Fortunately, there are a couple of things that you can do if you want to handle this situation and make sure it doesn’t happen again. They all require some kind of technical knowledge, and some even an installation drive. Make sure you are careful, and if the other methods don’t work, make sure you have the installation drive at hand before beginning.
Method 1: Change the AHCI/RAID/IDE mode in your BIOS
If this error is caused by a change in the controller’s mode, the fix is very simple. All you have to do is enter the BIOS and change it yourself. The exact situation is different depending on your specific BIOS, but the basic instructions are as follows:
- Reboot your device. Immediately before Windows loads, press ESC, F2, F10, F12, or Backspace. The exact button to press depends on your manufacturer, and you can see it briefly during the boot screen, before Windows starts loading.

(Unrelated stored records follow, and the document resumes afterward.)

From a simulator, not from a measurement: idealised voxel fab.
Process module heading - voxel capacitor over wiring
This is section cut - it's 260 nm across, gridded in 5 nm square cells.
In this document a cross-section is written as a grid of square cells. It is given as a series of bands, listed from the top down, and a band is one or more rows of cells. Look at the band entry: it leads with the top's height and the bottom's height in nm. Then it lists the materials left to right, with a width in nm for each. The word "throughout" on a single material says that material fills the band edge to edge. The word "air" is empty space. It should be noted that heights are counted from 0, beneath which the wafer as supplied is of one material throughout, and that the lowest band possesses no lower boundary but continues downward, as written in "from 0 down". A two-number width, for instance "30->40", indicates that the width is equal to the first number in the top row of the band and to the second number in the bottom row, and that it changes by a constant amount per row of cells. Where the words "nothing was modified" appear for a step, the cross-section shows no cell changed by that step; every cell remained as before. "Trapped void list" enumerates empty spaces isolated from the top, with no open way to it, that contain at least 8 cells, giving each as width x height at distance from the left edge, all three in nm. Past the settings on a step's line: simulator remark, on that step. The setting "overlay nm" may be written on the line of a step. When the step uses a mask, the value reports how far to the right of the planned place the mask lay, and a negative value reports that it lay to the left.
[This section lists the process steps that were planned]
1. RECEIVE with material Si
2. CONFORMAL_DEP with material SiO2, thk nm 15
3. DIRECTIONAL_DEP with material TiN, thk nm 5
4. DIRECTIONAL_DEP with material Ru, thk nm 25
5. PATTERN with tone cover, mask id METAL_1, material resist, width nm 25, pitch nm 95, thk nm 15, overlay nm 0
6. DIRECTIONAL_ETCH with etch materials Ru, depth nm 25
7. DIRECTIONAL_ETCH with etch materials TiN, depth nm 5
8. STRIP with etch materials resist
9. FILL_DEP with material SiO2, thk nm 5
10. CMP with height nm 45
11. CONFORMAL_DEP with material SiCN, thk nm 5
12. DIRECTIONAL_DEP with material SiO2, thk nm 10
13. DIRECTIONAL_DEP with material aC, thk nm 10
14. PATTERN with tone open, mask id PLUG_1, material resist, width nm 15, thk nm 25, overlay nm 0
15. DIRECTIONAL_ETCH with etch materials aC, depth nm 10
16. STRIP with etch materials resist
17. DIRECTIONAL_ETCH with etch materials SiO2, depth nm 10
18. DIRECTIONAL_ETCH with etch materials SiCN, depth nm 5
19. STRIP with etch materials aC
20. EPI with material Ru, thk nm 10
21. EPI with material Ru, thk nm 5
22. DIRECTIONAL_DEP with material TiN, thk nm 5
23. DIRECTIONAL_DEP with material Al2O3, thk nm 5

- Once you’re inside the BIOS, look for SATA Configuration or SATA Mode. You should be presented with a few options, most likely IDE, RAID or AHCI. RAID is usually given when there are multiple storage devices on your computer, so don’t worry if you don’t see it.
- This part is pretty much trial and error. You should try all of these options, and Save your changes, then Exit, for each one of them. You should try this until you find the setting that lets you boot into Windows.
Method 2: Use System Restore to roll back the disk controller drivers
This is the method that requires your installation media. System Restore is used to roll back to a previous state of Windows, where you’re sure that everything worked properly. This can save you in case a driver or controller update goes wrong and you can’t boot your computer anymore.
- Insert your installation media (CD or USB). When your computer is booting, press any key as soon as you see Press any key to boot from CD or DVD.
- Once you’ve booted from the media, choose Repair your computer. If you’re using Windows 10, you will have to go to Troubleshoot, then Advanced options, and finally System Restore.
- From the menu, you should have a list of System Restore points, and a short description of why they were added. Choose one you know worked well, and choose Next to continue. Follow the wizard’s instructions to complete the process. If everything is okay, it should work just fine now.
Method 3: Fix the file system with CHKDSK
Another possible cause of this issue is a damaged file system which cannot be mounted. Fortunately, Windows comes with nifty built-in tools that may help in a situation like this. However, if you’re unable to boot, you will have to use steps 1 and 2 of the previous method. However, instead of System Restore, you will need Command Prompt.
- Once you’re in the command prompt, type in chkdsk /r , and press Enter to execute the command. Give it enough time to run, and only proceed once it’s done.
- Type in exit and press Enter to execute once the previous command is done. This will restart your computer, and it may take a little longer to boot, but you should have it up and running once it’s done.
Method 4: Fix the Master Boot Record
A malfunctioning Master Boot Record (MBR) can cause this problem as well. The MBR identifies where and how your OS is located. The solution is, once again, with the Command Prompt from an installation media. Use the steps from the previous methods to access it. When you get to the Command Prompt, type in bootrec /fixboot and press Enter to execute the command. You should wait for the process to complete, and then reboot your computer. It should boot up just fine.
Method 5: Use automatic repair
Automatic Repair is another built-in tool that you can try. It is accessed from the same Recovery menu like the Command Prompt and the System Restore menus.
- Once you’re in the menu, choose Startup Repair.
- Choose your operating system. The repair starts immediately, and you should give it time for it to complete. Once it’s done, your OS should boot just fine.